Data Modeling
Star schemas, OLAP patterns, and dimensional modeling basics
Data Modeling Concepts
When you query your data warehouse, you want fast answers to business questions. That requires data modeling — organizing data for analytics rather than transactions.
OLAP vs OLTP
Most applications use OLTP (Online Transaction Processing) databases, optimized for writes. Data warehouses use OLAP (Online Analytical Processing) patterns, optimized for reads.
| Aspect | OLTP (App Database) | OLAP (Data Warehouse) |
|---|---|---|
| Optimized for | Write performance | Read/scan performance |
| Schema | Normalized (3NF) | Denormalized (Star Schema) |
| Tables | Many small tables | Fewer wide tables |
| Queries | Point lookups | Aggregations, scans |
| Data | Current state | Historical snapshots |
If you've worked with PostgreSQL or MySQL in web apps, you've used OLTP patterns. Data warehousing is a different mindset — optimizing for analysts, not transactions.
Why This Matters
Business users ask questions like:
- "What were our sales by product category last month?"
- "Which customers haven't ordered in 90 days?"
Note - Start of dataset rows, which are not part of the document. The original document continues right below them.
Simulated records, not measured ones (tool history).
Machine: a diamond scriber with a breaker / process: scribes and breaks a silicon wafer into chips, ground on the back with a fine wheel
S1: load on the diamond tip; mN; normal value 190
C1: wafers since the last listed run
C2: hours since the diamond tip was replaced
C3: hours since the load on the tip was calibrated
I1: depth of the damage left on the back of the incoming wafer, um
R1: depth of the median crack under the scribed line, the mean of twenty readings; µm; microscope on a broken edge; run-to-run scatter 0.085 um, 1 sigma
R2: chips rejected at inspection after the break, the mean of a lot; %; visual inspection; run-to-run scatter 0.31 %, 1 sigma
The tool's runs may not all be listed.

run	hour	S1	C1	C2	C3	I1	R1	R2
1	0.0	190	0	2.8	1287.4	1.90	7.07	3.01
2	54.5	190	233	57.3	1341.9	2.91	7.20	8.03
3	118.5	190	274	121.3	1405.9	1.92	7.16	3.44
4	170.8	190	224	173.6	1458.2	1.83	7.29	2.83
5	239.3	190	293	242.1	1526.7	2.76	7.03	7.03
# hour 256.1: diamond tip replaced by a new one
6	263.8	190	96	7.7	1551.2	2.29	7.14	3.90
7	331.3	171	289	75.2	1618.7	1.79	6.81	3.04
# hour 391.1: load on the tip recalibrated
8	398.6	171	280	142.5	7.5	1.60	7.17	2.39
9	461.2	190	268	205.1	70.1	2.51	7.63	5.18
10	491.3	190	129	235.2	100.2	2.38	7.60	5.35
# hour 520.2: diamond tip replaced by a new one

- "What's our refund rate by channel?"
These questions require:
- Clean data — No duplicates, consistent types
- Joined data — Customer + Order + Product in one query
- Historical data — Track changes over time
Normalized databases require 6+ JOINs to answer these questions. Star schemas need 1-2.
Star Schema Basics
A star schema organizes data around facts (events) and dimensions (context).
The fact table sits in the center with foreign keys to dimension tables — hence "star" schema.
Fact Tables (fct_*)
What they are: Business events or transactions — things that happened.
| Characteristics | Examples |
|---|---|
| Contain measures (amounts, counts) | total_price, quantity |
| Typically large and growing | Millions of rows |
| Have foreign keys to dimensions | customer_id, date_key |
Examples: Orders placed, emails sent, payments received, page views
Dimension Tables (dim_*)
What they are: Descriptive context — the who, what, where, when, how.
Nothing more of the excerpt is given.